An Iranian airline official said carriers were waiting for news on how and where any unfrozen funds could be deployed.
"The first issue would be that of finance and banking transactions. There are many planes out there but the problem has always been that we cannot buy them," he said.
The lack of parts has not prevented Iran Air and three others - Iran Aseman Airlines, Kish Air and Mahan Air - from passing safety audits of the International Air Transport Association.
"Many middlemen provided us with aircraft parts and even once one plane, carrying hundreds of parts, landed at (Tehran) Mehrabad airport," the senior Iranian official said.
"Iran managed to get everything it needed for its airplanes; even some very sophisticated parts."
But there has been a spate of reported incidents involving items with a limited life such as engines and landing gear, and the cost of running a covert re-supply operation has been high.
Parts that Iran might now seek to buy could cost anything from a few dollars for a tray table to millions of dollars for an engine. Airbus and Boeing may themselves have to scour the second-hand market for parts for old jets they no longer have.
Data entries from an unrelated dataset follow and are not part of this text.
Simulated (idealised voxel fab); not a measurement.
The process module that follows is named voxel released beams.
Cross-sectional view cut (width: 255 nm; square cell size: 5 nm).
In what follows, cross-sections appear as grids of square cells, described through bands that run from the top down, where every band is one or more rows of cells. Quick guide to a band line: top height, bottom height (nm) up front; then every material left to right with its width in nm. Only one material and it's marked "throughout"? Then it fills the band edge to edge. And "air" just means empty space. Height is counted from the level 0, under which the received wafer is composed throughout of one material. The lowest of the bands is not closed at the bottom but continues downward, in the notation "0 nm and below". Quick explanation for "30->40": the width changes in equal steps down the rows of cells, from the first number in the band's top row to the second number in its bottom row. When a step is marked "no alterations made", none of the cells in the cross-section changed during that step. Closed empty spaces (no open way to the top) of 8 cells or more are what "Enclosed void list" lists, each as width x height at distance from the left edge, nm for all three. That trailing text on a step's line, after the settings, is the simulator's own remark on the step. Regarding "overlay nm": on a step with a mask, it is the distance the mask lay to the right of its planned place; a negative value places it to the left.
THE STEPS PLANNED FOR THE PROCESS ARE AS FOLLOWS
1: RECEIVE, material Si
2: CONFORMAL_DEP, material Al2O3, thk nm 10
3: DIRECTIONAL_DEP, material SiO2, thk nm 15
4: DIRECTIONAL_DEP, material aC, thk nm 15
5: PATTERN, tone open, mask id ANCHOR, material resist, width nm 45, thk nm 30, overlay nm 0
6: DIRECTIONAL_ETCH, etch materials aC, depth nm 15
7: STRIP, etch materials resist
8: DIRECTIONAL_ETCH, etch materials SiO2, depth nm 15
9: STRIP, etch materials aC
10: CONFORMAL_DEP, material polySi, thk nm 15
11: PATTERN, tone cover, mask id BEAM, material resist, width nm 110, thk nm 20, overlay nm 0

In addition to parts, Iranian airlines also urgently need training, said a Dubai-based consultant whose clients include Iranian carriers. Poor training of Iranian pilots on elderly Russian aircraft was blamed for a series of crashes that killed more than 190 people in 2009, leading the Iranian authorities to clamp down on purchases of Russian equipment, he added.
Iran has an active fleet of 189 passenger aircraft with an average age of 22 years. It also has 76 in storage with an average age of 24 years, says UK aviation consultancy Ascend.
The situation for flag carrier Iran Air is worse. Its 37 active aircraft have an average age of 24 years. Two of its active Boeing 747s have been flying for close to four decades.
The fleet includes some planes for which there are ample parts, such as the Fokker 100 and MD-80. Many have been recently mothballed, making their spares relatively cheap.
Others, like the earliest vintage Boeing 747s and the first Airbus A300 aircraft, depend on a shrinking supply of parts or a steady flow of organ transplants from other "donor" aircraft.
"Ultimately the most cost-effective solution for Iran, when sanctions allow, would probably be to upgrade their fleet. There comes a stage when it becomes impossible to support aircraft because of their age," Air Salvage's Gregory said.